A few days after the 9/11 attacks, a friend of mine in London sat across from me at a dinner table. Sipping a bewitchingly good Chateauneuf du Pape, she volunteered the information that when she saw the twin towers burned to a shell, her first impulse was to rush to the Israeli Embassy and demonstrate. “Why?” I asked her, genuinely bemused. “To tell them that THEY are responsible for what’s happened,” she replied.
Ah, the dinner party set. They just get worse. Rhoda Koening, a New Yorker resident in London, writes:
My friend and I remained on good terms until last year, when he asked if I would join him on a trip he was very eager to take – to Syria. As my heart sank deeper and deeper, he enthusiastically described the archaeological treasures, the history, the romance.

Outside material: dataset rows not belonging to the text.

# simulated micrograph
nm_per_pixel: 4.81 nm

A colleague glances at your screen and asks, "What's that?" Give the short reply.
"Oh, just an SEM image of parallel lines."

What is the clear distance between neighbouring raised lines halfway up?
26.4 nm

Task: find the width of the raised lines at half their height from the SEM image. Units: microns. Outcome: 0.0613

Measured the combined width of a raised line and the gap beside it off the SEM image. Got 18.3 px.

“I know all about those,” I said sadly, “but do you know that Syria is a hotbed of anti-Semitic terrorism? Their newspapers and radio and TV are full of attacks on Jews, and some of them actually say it is part of our religion to kill babies.”
He was silent for a moment, and then sighed. “Oh, can’t you forget about that? Just for two weeks?” I said I couldn’t.
My friend departed alone for Syria – where, he told me, he had a marvellous time and didn’t hear a single anti-Semitic remark – and I was forced to conclude that, sadly, as we say in my native land, three strikes and you’re out.
I never thought I would end a friendship on political grounds and it distressed me greatly to end this one. Was I simply taking personal offence at my friend’s unwillingness to treat me with imagination and sympathy? In the end I decided that if the comments had insulted only me, I could have chosen to ignore them, but, as they did not, I could not.
Many non-Jews will probably think that I behaved in an intolerably pompous way towards someone who has no political influence whatsoever, and that I am elevating a personal slight to an absurd degree. But, as the last sentence of my favourite novel, Middlemarch, says, “the growing good of the world is partly dependent on unhistoric acts”.
Read it all. Oh yes, in case you were wondering - that friend of mine who wanted to demonstrate outside the Israeli Embassy? We kind of lost contact.


Speaking of salon antisemitism I believe that the article linked to by Engage also qualifies:
“Holocaust denial in the Belfast Telegraph: “There was no Holocaust””
http://engageonline.wordpress.com/2009/03/07/holocaust-denial-in-the-belfast-telegraph/#comment-1790
I certainly share Ben’s disgust with the idea that Israel was responsible for 9/11, but I cannot agree with Koenig that there is something inherently wrong with merely traveling to a country such as Syria. The question is whether such a visit will prompt the visitor into a whitewash of the regime. But there’s nothing wrong with the very notion of a visit. On the contrary, traveling to seldom-visited, secretive places can be intellectually invaluable.
David:
Given what is well and irrefutably known about the regime in Damascus, travelling there as a tourist (as opposed to a professional there conducting investigations) is wrong.
Syria is not a “secretive” place. It has long served as a despicable police state with close ties to another similarly repressive regime, Iran. It was a safe haven for Nazis and is the kind host to the leadership of Hezbollah and Hamas. It assassinates Lebanese politicians and jouralists who oppose Syria’s occupation of Lebanon, which is not done for “security”, but because Syria IS an expansionist state. It is also engaged in acquiring nuclear weapons capacity with the assistance of North Korea, a country that, supposedly, was disarming.